It was further found that at the time this payment was made Frank Brothers were hopelessly insolvent to their knowledge; but that Carson, Pirie and Company had no knowledge of such insolvency nor had reasonable cause to believe that it existed, nor did they have reasonable cause to believe that the bankrupts by the payment intended thereby to give a preference; and that they had refused to surrender to the trustee the amount of the payment made to them by the bankrupts as a condition of the allowance of their claim. Upon the facts the Circuit Court of Appeals concluded as matter of law that the payment made "at the time and in the manner above shown," constituted a preference, and that by reason of the failure and refusal of Carson, Pirie and Company to surrender the preference they were not entitled to prove their claim.

The judgment below was affirmed by this court, and it was held that a payment of money was a transfer of property, and when made on an antecedent debt by an insolvent was a preference within section 60a, although the creditor was ignorant of the insolvency and had no reasonable cause to believe that a preference was intended. The estate of the insolvent, as it existed at the date of the insolvency, was diminished by the payment, and the creditor who received it was enabled to obtain a greater percentage of his debt than any other of the creditors of the same class.

In the present case all the rubber was sold and delivered after the bankrupts' property had actually become insufficient to pay their debts, and their estate was increased in value thereby to an amount in excess of the payments made. The account was a running account, and the effect of the payments was to keep it alive by the extension of new credits, with the net result of a gain to the estate of $546.89, and a loss to the seller of that amount less such dividends as the estate might *83 pay. In these circumstances the payments were no more preferences than if the purchases had been for cash, and, as parts of one continuous bona fide transaction, the law does not demand the segregation of the purchases into independent items so as to create distinct preexisting debts, thereby putting the seller in the same class as creditors already so situated, and impressing payments with the character of the acquisition of a greater percentage of a total indebtedness thus made up.

We do not think the slight variation in the dates of sales and payments affords sufficient ground for the distinction put forward by counsel between the payments of September 4 and 28 and the payment of October 29 (which he concedes should be upheld) in their relation to the rubber furnished August 17 and 28 and September 30. All the material was sold and delivered after August 15, and neither of the items can properly be singled out as constituting outstanding indebtedness, payment of which operated as a preference.

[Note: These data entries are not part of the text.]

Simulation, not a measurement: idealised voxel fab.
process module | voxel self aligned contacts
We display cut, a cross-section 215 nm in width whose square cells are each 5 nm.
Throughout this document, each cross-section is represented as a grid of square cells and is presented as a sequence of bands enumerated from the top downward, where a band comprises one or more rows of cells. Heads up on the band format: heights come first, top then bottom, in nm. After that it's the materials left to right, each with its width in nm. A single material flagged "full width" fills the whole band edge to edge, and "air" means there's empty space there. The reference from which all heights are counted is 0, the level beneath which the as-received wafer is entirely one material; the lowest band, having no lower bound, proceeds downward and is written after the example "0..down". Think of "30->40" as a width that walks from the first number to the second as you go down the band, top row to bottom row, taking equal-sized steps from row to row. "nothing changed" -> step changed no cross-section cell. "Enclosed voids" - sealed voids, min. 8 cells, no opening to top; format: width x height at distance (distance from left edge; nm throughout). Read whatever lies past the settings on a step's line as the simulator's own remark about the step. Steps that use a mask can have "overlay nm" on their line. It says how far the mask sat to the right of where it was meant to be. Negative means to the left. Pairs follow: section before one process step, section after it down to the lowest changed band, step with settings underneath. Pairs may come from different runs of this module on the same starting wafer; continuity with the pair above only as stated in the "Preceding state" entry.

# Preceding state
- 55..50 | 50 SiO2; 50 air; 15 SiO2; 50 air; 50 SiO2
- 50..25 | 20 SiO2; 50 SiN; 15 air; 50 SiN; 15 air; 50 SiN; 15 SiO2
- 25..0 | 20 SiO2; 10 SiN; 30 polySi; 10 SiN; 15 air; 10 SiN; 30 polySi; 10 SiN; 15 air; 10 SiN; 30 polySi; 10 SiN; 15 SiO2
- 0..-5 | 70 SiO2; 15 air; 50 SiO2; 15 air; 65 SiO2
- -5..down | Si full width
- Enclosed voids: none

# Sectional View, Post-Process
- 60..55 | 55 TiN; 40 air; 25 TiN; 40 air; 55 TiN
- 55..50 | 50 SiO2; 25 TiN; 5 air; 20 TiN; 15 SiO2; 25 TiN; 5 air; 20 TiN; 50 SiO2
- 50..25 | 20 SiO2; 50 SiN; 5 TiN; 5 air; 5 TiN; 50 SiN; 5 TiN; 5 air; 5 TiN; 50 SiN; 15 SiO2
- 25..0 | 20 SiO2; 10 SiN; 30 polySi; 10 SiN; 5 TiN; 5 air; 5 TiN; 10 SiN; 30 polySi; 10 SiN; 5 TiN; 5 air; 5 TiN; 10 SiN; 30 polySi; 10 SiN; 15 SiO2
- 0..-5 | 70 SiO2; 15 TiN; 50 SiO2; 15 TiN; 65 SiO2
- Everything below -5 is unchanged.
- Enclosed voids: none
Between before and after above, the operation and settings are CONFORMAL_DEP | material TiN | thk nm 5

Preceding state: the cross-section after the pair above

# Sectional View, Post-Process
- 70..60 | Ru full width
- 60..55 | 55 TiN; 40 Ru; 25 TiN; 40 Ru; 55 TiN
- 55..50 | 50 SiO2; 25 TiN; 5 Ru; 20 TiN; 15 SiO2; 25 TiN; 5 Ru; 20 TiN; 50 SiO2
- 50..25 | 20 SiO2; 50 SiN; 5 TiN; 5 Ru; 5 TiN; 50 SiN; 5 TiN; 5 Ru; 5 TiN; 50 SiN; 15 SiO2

The facts as found in Pirie v. Trust Company were so entirely different from those existing here that this case is not controlled by that. In view of similar vital differences it has been held by the Circuit Court of Appeals for the First Circuit, Dickson v. Wyman, 111 Fed. Rep. 726; Second Circuit, In re Sagor and Brother, 9 Am. Bank. Rep. 361; Third Circuit, Gans v. Ellison, 114 Fed. Rep. 734; Eighth Circuit, Kimball v. Rosenham Company, 114 Fed. Rep. 85, that payments on a running account, where new sales succeed payments and the net result is to increase the value of the estate, do not constitute preferential transfers under section 60a.

Judgment affirmed.

NOTES

[1] "SECTION 1a. The words and phrases used in this act and in proceedings pursuant hereto shall, unless the same be inconsistent with the context, be construed as follows: . . . (9) `creditor' shall include any one who owns a demand or claim provable in bankruptcy, and may include his duly authorized agent, attorney, or proxy; (10) `date of bankruptcy,' or `time of bankruptcy,' or `commencement of proceedings,' or `bankruptcy,' with reference to time, shall mean the date when the petition was filed; (11) `debt' shall include any debt, demand, or claim provable in `bankruptcy'; . . . (15) a person shall be deemed insolvent within the provisions of this act whenever the aggregate of his property, exclusive of any property which he may have conveyed, transferred, concealed, or removed, or permitted to be concealed or removed, with intent to defraud, hinder or delay his creditors, shall not, at a fair valuation, be sufficient in amount to pay his debts."

"SEC. 3a. Acts of bankruptcy by a person shall consist of his having (1) conveyed, transferred, concealed, or removed, or permitted to be concealed or removed, any part of his property with intent to hinder, delay, or defraud his creditors, or any of them; or (2) transferred, while insolvent, any portion of his property to one or more of his creditors with intent to prefer such creditors over his other creditors; or (3) suffered or permitted, while insolvent, any creditor to obtain a preference through legal proceedings, and not having at least five days before a sale or final disposition of any property affected by such preference vacated or discharged such preference; or (4) made a general assignment for the benefit of his creditors; or (5) admitted in writing his inability to pay his debts and his willingness to be adjudged a bankrupt on that ground."

"SEC. 60a. A person shall be deemed to have given a preference if, being insolvent, he has procured or suffered a judgment to be entered against himself in favor of any person, or made a transfer of any of his property, and the effect of the enforcement of such judgment or transfer will be to enable any one of his creditors to obtain a greater percentage of his debt than any other of such creditors of the same class.

"b. If a bankrupt shall have given a preference within four months before the filing of a petition, or after the filing of the petition and before the adjudication, and the person receiving it, or to be benefited thereby, or his agent acting therein, shall have had reasonable cause to believe that it was intended thereby to give a preference, it shall be voidable by the trustee, and he may recover the property or its value from such person.

"c. If a creditor has been preferred, and afterwards in good faith gives the debtor further credit without security of any kind for property which becomes a part of the debtor's estates, the amount of such new credit remaining unpaid at the time of the adjudication in bankruptcy may be set off against the amount which would otherwise be recoverable from him."

"SEC. 57g. The claims of creditors who have received preferences shall not be allowed unless such creditors shall surrender their preferences."

"SEC. 68a. In all cases of mutual debts or mutual credits between the estate of a bankrupt and a creditor the account shall be stated and one debt shall be set off against the other, and the balance only shall be allowed or paid."

MR. JUSTICE WHITE and MR. JUSTICE McKENNA, not being able to concur in the reasons by which the court in the opinion just announced distinguishes this case from that of Pirie v. Chicago Title & Trust Co., and deeming the latter case controlling in this, dissent.